Jordan Love is crossing over

The Packers’ 34-13 win over the Cardinals in Week 6 gave us a lot of things.

We saw Romeo Doubs conduct a one-man, one-game redemption tour. We saw Josh Jacobs violently run through tackles. We saw Evan Williams effectively and legally punch another player. We saw Kyler Murray run around like a toddler with candy he wasn’t supposed to have, except unlike an escaping toddler he didn’t actually get anywhere.

We also saw the first great Jordan Love performance of 2024, which in and of itself is wonderful to see. Love was on point with his throws and timely with his pocket movement and scrambles, looking more like his late-2023 iteration than he’s been to this point. His bomb to Christian Watson is probably his best single pass of the season (though hardly his only great one) and his virtually blind but actually very fundamentally sound throw that resulted in Doubs’ second touchdown is easily my favorite.

Contained in that overall excellent, though, is a hidden and even better development: Love has passed Aaron Rodgers in an important metric.

I’ve mentioned this many times, but I love Adjusted Net Yards per Attempt as an all-purpose quarterback stat. I think it encompasses a player’s overall performance better than just about any number out there, and you can read more about why here.

If you click that link and view the accompanying chart, you might notice something important. If you don’t (or maybe just missed it) let me point it out for you: for the first time in his career, Love is meaningfully ahead of Rodgers in their respective 16-game ANY/A rolling totals.

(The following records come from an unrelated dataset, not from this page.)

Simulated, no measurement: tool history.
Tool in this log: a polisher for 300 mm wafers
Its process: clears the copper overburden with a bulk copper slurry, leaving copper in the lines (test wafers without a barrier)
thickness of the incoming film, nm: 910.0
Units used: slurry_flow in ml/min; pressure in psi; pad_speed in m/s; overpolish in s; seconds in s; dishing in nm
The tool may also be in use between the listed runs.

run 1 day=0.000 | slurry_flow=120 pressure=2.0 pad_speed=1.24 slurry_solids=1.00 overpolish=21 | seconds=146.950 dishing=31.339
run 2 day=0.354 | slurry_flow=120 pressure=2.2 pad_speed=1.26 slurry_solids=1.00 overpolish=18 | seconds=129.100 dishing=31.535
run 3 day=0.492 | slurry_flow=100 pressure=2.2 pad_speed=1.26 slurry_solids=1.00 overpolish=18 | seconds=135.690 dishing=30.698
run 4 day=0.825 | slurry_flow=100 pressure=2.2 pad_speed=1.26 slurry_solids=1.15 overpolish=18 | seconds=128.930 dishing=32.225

Over his past 16 games, Love has posted an ANY/A total of 7.21 yards. Over the same 16-game span in his career, Rodgers’ 16-game ANY/A total was 6.79 yards. That’s the first time he’s ever led Rodgers by more than .08 yards in that category and only the second time he’s led Rodgers at all.

I mentioned on an episode of Blue 58 earlier this season that we should expect to see Love start to take off into more elite levels of the ANY/A stat this season if his development is going to track with Rodgers’, and so far that looks to be exactly what we’re seeing. I don’t know if he’ll stay ahead of Rodgers, and we probably have good reason to doubt that he will. Rodgers is a surefire Hall of Famer, a four-time MVP, a Super Bowl winner, and a Super Bowl MVP. Though anything could happen, it’s probably not super likely that Love is going to match that resume. 

But it’s really encouraging to see Love take steps like this, and lagging indicators like his 16-game ANY/A totals are important signs worth monitoring. Love is headed in the right direction, and the numbers seem to indicate he’s crossing over into elite territory.